The less contact, the better at county jail

The procedure for visiting inmates at Middlesex County jail has moved from the Stone Age to cutting edge with the introduction of a new video visitation system.

As of Nov. 1, visitors to the Middlesex County Adult Correction Center in North Brunswick will now be linked to inmates via a phone and monitor, cutting off the opportunity for physical contact, with the exception of specially permitted occasions. Calls can be monitored and recorded by corrections officers, allowing them to cut off conversations and thwart illegal activity, and gang activity in particular. The system is the first of its kind in the state.

“It is a tool if they’re planning some illegal activity on that visit. We can hear it, see it, record it and stop it,” Warden Edward Cicchi said.

Before, the jail simply allowed visitors and inmates to meet at tables in a crowded room, where contraband could be passed on quite easily. At times, two officers might be responsible for monitoring a room of over 150 people at a time, an overwhelming ratio that resourceful criminals could take advantage of.
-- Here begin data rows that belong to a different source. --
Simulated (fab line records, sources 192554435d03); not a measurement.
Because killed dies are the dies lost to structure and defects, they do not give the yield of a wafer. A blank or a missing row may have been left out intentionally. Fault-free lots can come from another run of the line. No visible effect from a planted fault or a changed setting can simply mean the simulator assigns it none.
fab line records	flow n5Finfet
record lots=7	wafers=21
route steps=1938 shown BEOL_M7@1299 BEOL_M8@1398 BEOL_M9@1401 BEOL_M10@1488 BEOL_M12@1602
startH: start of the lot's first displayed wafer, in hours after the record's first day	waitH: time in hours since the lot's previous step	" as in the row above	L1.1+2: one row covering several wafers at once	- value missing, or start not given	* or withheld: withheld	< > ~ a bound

It may seem surprising when you hear about inmates getting busted with drugs or weapons in a jail, a place that is theoretically sealed off from the outside world. However, you can never underestimate how devious criminals can be.

When the space beneath a postage stamp has been shown to be large enough to sneak drugs into jails, allowing a quick handshake or a hug makes it all too easy. The less contact, the better.

Every day that something as simple as a 3-inch nail or a toothbrush can be smuggled in, the jail’s population and guards are at risk. And when inmates can still access illegal drugs in jail, it completely defeats the purpose of why society put them there to begin with.

In addition to the obvious safety advantages of the new system, Freeholder Christopher Rafano promises it will save money in the long run. Previously, eight officers were needed to handle visitation, with their jobs divided into monitoring the front desk, manning the control booth, pat-down duties, and watching the visitors and inmates meet. Now, five fewer people will be needed to run the process, meaning less overtime and the opportunity to reassign officers.

We’ll chalk this new system up as a great example of progress through technology.